I want to create a heatmap array using plt.imshow(). But I have some doubts about how to transform my dataframe and fill the 7x24 array. My goal is to count all the visits that have the same day and hour:
visits = [
(1,13),
(2,1),
(1,13),
(1,13),
(2,18),
(5,3),
(6,1),
(5,3),
(1,2),
(2,16),
(2,16),
(2,18),
(4,7)
]
expected_df = [
(1,13,3),
(2,1,1),
(2,18,2),
(5,3,2),
(1,2,1),
(2,16,2),
(4,7,1),
(6,1,1)
]
visits = pd.DataFrame(visits , columns = ['day','hour'])
expected_df = pd.DataFrame(expected_df , columns = ['day','hour', 'count'])
I'm new to pandas so i don't really know how to transform the visits dataframe to expected_df dataframe and create an array 7x24 with the expected_df dataframe, in order to create a heatmap with plt.imshow(). I hope my question is clear enough.
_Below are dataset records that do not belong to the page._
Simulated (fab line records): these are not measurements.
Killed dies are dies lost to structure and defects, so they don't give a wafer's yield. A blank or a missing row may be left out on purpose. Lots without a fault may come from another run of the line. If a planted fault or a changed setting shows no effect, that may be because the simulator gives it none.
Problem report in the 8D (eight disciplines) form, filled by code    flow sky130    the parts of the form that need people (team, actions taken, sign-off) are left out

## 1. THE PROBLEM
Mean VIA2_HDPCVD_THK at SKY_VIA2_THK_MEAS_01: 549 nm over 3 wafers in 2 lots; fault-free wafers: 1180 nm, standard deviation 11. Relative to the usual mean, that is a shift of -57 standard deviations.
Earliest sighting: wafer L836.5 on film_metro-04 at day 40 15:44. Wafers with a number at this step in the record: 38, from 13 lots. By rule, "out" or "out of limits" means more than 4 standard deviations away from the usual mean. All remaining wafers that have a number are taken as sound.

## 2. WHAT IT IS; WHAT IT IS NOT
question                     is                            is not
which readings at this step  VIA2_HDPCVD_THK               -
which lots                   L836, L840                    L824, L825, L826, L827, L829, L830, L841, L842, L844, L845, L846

CodePudding user response:
For the first part, you want to group by multiple columns (and lets reset the index and give it a name):
expected_df = visits.groupby(['day', 'hour']).size().reset_index(name='count')
For the second part, plotting, i assume from context, that no data means no visits, so 0 on the heatmap
heat = np.zeros((7,24))
heat[expected_df['day'], expected_df['hour']] = expected_df['count']
plt.imshow(heat)
plt.show()
CodePudding user response:
Method:1
First put the result into a map for the count operation on the list of tuple
counts = list({x: visits.count(x) for x in visits})
# {(1, 13): 3, (2, 1): 1, (2, 18): 2, (5, 3): 2, (6, 1): 1, (1, 2): 1, (2, 16): 2, (4, 7): 1}
and then convert that into a list
expected_df = list((x, y, counts[(x, y)]) for x, y in counts)
# [(1, 13, 3), (2, 1, 1), (2, 18, 2), (5, 3, 2), (6, 1, 1), (1, 2, 1), (2, 16, 2), (4, 7, 1)]
Method: 2
an easier solution will be just
list(set((x, y, visits.count((x, y))) for x, y in visits))